How to Access S3 Cloud Storage

User Guide : B. Setting Up Spark for Use with Vector : How to Access S3 Cloud Storage

Share this page

You can use Spark to access CSV and other file formats directly in Amazon’s S3 cloud storage. The setup process for accessing S3 using the s3a:// protocol is as follows:

1. Download aws-java-sdk-1.7.4.jar and hadoop-aws-2.7.1.jar and place them in the CLASSPATH.

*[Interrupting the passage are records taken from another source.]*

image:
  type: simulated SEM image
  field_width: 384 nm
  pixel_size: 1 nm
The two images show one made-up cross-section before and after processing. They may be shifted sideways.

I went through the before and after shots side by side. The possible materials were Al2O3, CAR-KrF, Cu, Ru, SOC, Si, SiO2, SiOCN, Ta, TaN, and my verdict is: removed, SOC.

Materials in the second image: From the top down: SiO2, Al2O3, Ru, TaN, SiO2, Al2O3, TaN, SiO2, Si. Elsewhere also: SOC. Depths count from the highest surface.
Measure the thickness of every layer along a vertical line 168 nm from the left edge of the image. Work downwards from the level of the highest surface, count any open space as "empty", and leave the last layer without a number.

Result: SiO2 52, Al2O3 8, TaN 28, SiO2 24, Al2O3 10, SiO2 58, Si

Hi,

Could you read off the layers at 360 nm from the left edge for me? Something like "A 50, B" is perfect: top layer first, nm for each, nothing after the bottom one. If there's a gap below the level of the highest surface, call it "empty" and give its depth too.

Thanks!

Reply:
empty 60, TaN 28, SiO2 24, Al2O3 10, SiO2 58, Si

2. Edit $II_SYSTEM/ingres/files/spark-provider/spark_provider.conf and add the following:

spark.jars=hadoop-aws-2.7.1.jar,aws-java-sdk-1.7.4.jar

spark.hadoop.fs.s3a.impl=org.apache.hadoop.fs.s3a.S3AFileSystem

3. Obtain the "ACCESS KEY" and "SECRET KEY" for your AWS account and use them to set the following parameters in spark_provider.conf:

spark.hadoop.fs.s3a.access.key=MY_ACCESS_KEY

spark.hadoop.fs.s3a.secret.key=MY_SECRET_KEY

4. Restart the Spark-Vector Provider and ensure the new jars have been found. If the jars are not found, you will see the following errors:

ERROR SparkContext: Jar not found at file:/some/path/hadoop-aws-2.7.1.jar

ERROR SparkContext: Jar not found at file:/some/path/aws-java-1.7.4.jar

5. Connect to a database and create the external table using an s3a:// URL:

CREATE EXTERNAL TABLE my3tab (col1 INT, co2 VARCHAR(20))

USING SPARK WITH REFERENCE ('s3a://mys3bucket/path/to/data.csv');

Note: The connection is made when the table is referenced in a query.